Modi govt plans to constitutionally aggrandise the office of the lieutenant governor of Delhi at the expense of the elected CM of the UT
The Narendra Modi government plans to constitutionally aggrandise the office of the lieutenant governor of Delhi at the expense of the elected chief minister of the Union Territory. A proposed amendment to the National Capital Territory of Delhi Act, 1993 in this regard was moved in Parliament earlier this week.
Under the proposed scheme, the “Government of Delhi” would mean the L-G. This is a denigration of the existing arrangement under which the UT elects an Assembly whose leader assumes the office of chief minister and heads a council of ministers appointed by him, which constitutes the apex of the elected government.
The L-G, who is the representative of the Centre, functions under the advice of the council of ministers. The remit of the holder of this office is restricted to the three portfolios of land, police, and public order, which are the domain of the Union. In the UT’s wider administration — covering, for instance, fields such as education, health, power, water, transport, finance, general administration — it is the writ of the elected government that runs, barring municipal governance which comes under the Municipal Council Of Delhi (MCD) which has been partitioned into three geographical units.
The proposed change in law introduced by the Modi government will effectively render the Arvind Kejriwal government superfluous, practically reducing the present Delhi Assembly — which was brought into existence in 1993 under the NCT Act- to a nullity.
For all practical purposes this amounts to giving Delhi the Kashmir treatment. J&K was reduced from a full-fledged state to a UT. Delhi is being degraded from being a UT with an elected Assembly to one — which — for now — will have an Assembly that has been neutered. It will no longer throw up a government elected by the people. In a way, this takes us to British colonial times when the Viceroy, representing the Crown, held superior powers to that of an elected government in the post-1935 period.

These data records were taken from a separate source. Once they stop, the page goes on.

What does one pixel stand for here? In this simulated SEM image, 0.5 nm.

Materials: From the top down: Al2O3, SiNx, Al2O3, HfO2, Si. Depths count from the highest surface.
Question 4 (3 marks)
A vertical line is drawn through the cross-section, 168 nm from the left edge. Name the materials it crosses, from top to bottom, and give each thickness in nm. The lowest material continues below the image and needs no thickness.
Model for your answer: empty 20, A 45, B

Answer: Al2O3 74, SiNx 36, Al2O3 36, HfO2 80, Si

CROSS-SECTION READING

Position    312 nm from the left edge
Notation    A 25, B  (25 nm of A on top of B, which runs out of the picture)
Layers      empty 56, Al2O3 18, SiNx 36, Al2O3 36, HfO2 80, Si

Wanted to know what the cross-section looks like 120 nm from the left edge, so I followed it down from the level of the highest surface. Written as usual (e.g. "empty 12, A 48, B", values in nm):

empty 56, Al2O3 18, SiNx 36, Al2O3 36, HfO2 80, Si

To recall history, from 1952-56, Delhi had an elected Assembly and was a state. This was a time when the idea of state boundaries was evolving. The national capital was made a UT in 1956 under the States Reorganisation Act, but did not have an Assembly. The elected Assembly came in 1993 through the NCT Act and Delhi became partially a state.
Since the national government, Parliament, and diplomatic missions were located in the territory of Delhi, it was understandable, for practical reasons, that the Union should seek to have land, police and public order under its direct authority, as is the case with Washington DC and Canberra.
Occasionally, there was confusion over the question of authority — even minor friction — between the elected government of the UT and the Union, but this was nothing that wasn’t sorted out without fuss.
Former chief minister Sheila Dikshit won three elected terms and had little difficulty negotiating her way with BJP as well as Congress governments at the Centre. In contrast, current CM Kejriwal has given the impression of being calculatedly combative in order to enhance his popularity. For its part, the Modi government too, exploiting its control over the police and the all-India services, has played rough with the elected government. But political relationship between parties governing the Centre and the UT must not be permitted to diminish the constitutional status and institutional integrity of geographies.